Skew Factor

The data distribution of table among AMPs is called Skew Factor.

Generally for NUPI, we get duplicate values, so the more dulicate values you get the more the data will have the same row hash so all the same data will be loaded into same AMP. It makes data distribution inequality

One AMP will store more data and another AMP will store less data, when we access the full table, the AMP with more data will take longer time to retrive data and make other AMPs wait until it fetches data which leads to processing wastage.

In this situation we should avoid full table scans.


TPUMP How It Works

TPump is similar to MLoad, TPump edits Teradata tables by processing insert, updates, and deletes.

TPump performs updates on the Teradata Database in a synchronous manner. Changes are sent in conventional CLIv2 parcels and applied immediately to the target table(s). To improve its efficiency, TPump builds multiple statement requests and provides the serialize option to help reduce locking overhead.
TPump, on the other hand, does better on relatively low volumes of changes because there is no temporary table overhead. TPump becomes expensive for large volumes of data because multiple updates to a physical data block will most likely result in multiple reads and writes of    the block.

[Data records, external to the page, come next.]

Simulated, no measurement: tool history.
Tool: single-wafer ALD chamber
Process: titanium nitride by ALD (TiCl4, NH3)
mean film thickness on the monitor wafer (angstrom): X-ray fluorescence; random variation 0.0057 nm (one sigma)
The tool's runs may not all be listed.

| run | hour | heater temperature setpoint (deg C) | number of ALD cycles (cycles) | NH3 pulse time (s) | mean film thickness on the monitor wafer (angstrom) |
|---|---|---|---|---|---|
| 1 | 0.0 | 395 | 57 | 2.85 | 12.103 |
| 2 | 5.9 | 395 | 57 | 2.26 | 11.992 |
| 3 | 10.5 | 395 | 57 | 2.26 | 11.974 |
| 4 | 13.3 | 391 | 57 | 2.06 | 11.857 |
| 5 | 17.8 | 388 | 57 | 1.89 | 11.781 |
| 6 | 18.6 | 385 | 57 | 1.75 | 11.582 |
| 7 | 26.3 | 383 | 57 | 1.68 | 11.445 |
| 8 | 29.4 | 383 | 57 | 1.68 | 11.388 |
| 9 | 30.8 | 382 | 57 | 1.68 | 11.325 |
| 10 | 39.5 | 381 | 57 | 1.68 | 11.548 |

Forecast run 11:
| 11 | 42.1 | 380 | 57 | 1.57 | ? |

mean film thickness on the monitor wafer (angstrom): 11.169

The most important technique used by TPump to improve performance over MultiLoad is the multiple statement request. Placing more statements in a single request is beneficial for two reasons. First, it reduces network overhead because large messages are more efficient than small ones. Secondly, (in ROBUST mode) it reduces TPump recovery overhead, which amounts to one extra database row written for each request. TPump automatically packs multiple statements into a request based upon the PACK specification in the BEGIN LOAD command.

Macros: TPump uses macros to efficiently modify tables, rather than using the actual DML commands. The technique of changing statements into equivalent macros before beginning the job greatly improves performance. Specifically, the benefits of using macros are:
1. the size of network (and channel) messages sent to the RDBMS by TPump are reduced.
2. RDBMS parsing engine overhead is reduced because the execution plans (or “steps”) for macros are cached and re-used. This eliminates “normal” parser handling, where each request sent by TPump is planned and optimized. Because the space required by macros is negligible, the only issue regarding the macros is where the macros are placed in the RDBMS. The macros are put into the database that contains the restart log table or the database specified using the MACRODB keyword in the  BEGIN LOAD command.

Locking and Transactional Logic
   In contrast to MultiLoad, TPump uses conventional row hash locking which allows for some amount of concurrent read and write access to its target tables. At any point  TPump can be stopped and the target tables are fully accessible. Note however, that if TPump is stopped, depending on the nature of the update process, it may mean that the “relational” integrity of the data is impaired.
   This differs from MultiLoad, which operates as a single logical update to one or more target tables. Once MultiLoad goes into phase two of its logic, the job is
   “essentially” irreversible and the (entire set of) table(s) is locked for write access until it completes.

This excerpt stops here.